The Board of TR Property Investment Trust plc, who are responsible for the interests of both the Ordinary and the Sigma Shareholders, commissioned a strategic review of the share structure over the summer. The brief was to take account of shareholder interests in the light of external trends and investor views as well as management performance.

The analysis showed that the Sigma Net Asset Value Total Return had outperformed the Ordinary share class Net Asset Value Total Return in the period since its establishment and most notably in the period since March 2009. This is consistent with the rationale for the creation of a share class focused on smaller property companies as set out in the original prospectus in 2007.

The Ordinary share class has also continued to add value to shareholders relative to its benchmark over this period.

So why merge the Ordinary and Sigma share classes?

The investment world has changed hugely since Sigma was launched in July 2007.

The consultation with major shareholders and other external experts confirmed that increasingly, large investors are demanding holdings with larger scale, greater liquidity and higher income. Their risk appetite is also lower than it has been in the past. Prospective investors are less – or not at all – interested in smaller funds focused on small companies with limited liquidity. We believe that these trends are not likely to reverse in the near future.

Despite good management performance and a sharply increased dividend, the Sigma shares have now traded at a significant discount to asset value for a prolonged period.

Through the review, the Board found that although there is recognition that smaller property companies do add to performance, investment vehicles of a limited size simply lack broad investor appeal. The Board concluded that investors would be better served by combining the two portfolios and providing access to these stocks, albeit in a less concentrated form, in a larger vehicle.

The EGM is due to take place on 14 December 2012 and I urge you to vote in favour of the proposal. Your votes can be registered using the proxy forms and pre-paid envelopes which will be mailed with the Shareholder Circular.

Moving on to the period under review in these Financial Statements:

NAV and Share Price Performance

Property shares fared well compared with European equities (including the UK). The benchmark return in the six months was more than double that of the FTSE 100 (+2%). The Euro Stoxx 600 (in Sterling) was up just 0.1% in the period. Volatility in the sector has also continued to fall throughout the year but dispersion of performance amongst the stocks in our universe has remained close to the long-run average. Your Managers have therefore been able to use their stock picking capabilities to generate outperformance in the period.

The revenue results are in line with expectations and the interim dividend in both share classes has been increased. This is despite the reduction in the value of our Eurozone dividend receipts when converted into Sterling. More detail is included in the revenue section.

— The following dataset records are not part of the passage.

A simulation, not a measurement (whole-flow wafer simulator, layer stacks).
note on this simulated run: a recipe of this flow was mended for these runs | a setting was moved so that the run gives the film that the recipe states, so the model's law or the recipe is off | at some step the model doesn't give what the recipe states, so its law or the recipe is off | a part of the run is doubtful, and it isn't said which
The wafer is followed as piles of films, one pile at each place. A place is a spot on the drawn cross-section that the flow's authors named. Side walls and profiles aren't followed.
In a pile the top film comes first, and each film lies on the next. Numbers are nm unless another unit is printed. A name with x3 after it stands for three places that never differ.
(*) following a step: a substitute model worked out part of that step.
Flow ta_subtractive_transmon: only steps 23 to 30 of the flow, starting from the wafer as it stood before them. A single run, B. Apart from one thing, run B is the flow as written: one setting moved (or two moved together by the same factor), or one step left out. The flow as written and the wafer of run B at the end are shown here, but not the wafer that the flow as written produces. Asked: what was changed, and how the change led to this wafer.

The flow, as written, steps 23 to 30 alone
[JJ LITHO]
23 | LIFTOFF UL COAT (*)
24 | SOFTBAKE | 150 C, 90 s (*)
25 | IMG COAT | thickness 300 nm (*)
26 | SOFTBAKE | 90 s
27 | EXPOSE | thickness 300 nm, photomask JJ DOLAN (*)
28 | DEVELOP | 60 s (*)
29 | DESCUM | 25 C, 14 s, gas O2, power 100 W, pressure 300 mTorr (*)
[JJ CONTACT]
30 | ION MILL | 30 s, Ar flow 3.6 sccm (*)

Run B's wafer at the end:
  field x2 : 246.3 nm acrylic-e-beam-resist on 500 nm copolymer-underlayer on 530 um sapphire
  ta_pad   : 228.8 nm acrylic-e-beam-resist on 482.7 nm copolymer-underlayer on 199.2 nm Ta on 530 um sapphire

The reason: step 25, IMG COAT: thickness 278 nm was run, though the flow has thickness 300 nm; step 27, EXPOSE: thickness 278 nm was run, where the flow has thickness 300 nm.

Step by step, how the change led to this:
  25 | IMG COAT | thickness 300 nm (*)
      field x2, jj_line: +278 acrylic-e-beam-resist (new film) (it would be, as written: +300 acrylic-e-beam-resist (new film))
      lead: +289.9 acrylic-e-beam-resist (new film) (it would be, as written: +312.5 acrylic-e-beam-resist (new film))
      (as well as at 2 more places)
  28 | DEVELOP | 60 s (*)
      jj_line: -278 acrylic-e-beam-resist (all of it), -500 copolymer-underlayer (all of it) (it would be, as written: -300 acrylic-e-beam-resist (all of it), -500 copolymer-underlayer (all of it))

The details of the absolute and relative returns are set out at the start of each share class report and commented on by the Managers. In summary the Ordinary share class showed NAV total return of +4.7% against the benchmark total return of +3.4%. The share price total return was +5.8%. For the Sigma share class, the NAV total return was +5.7% and the benchmark total return was +3.5%. The share price total return was +13.3% due to a significant tightening in the discount to NAV at which the shares traded following the announcement on 26 September 2012.

Revenue Results

At the half year stage the revenue results are broadly in line with expectations on the Ordinary share class and ahead of expectations on the Sigma share class. The Ordinary share class earnings at 5.54p per share are slightly lower at the half year stage than in the previous year (5.63p). Sigma earnings are significantly ahead at 2.50p (1.89p). The majority of our revenue is earned in the first six months of the year so the first half figures are not representative of the full year.

Ordinary Shares Dividend

The Board has announced an interim dividend of 2.65p per share, an increase of 10.4% on last year’s interim dividend of 2.40p.

Sigma Shares Dividend

The Board has announced an interim dividend of 1.05p per share, an increase of 10.5% over last year’s interim dividend of 0.95p.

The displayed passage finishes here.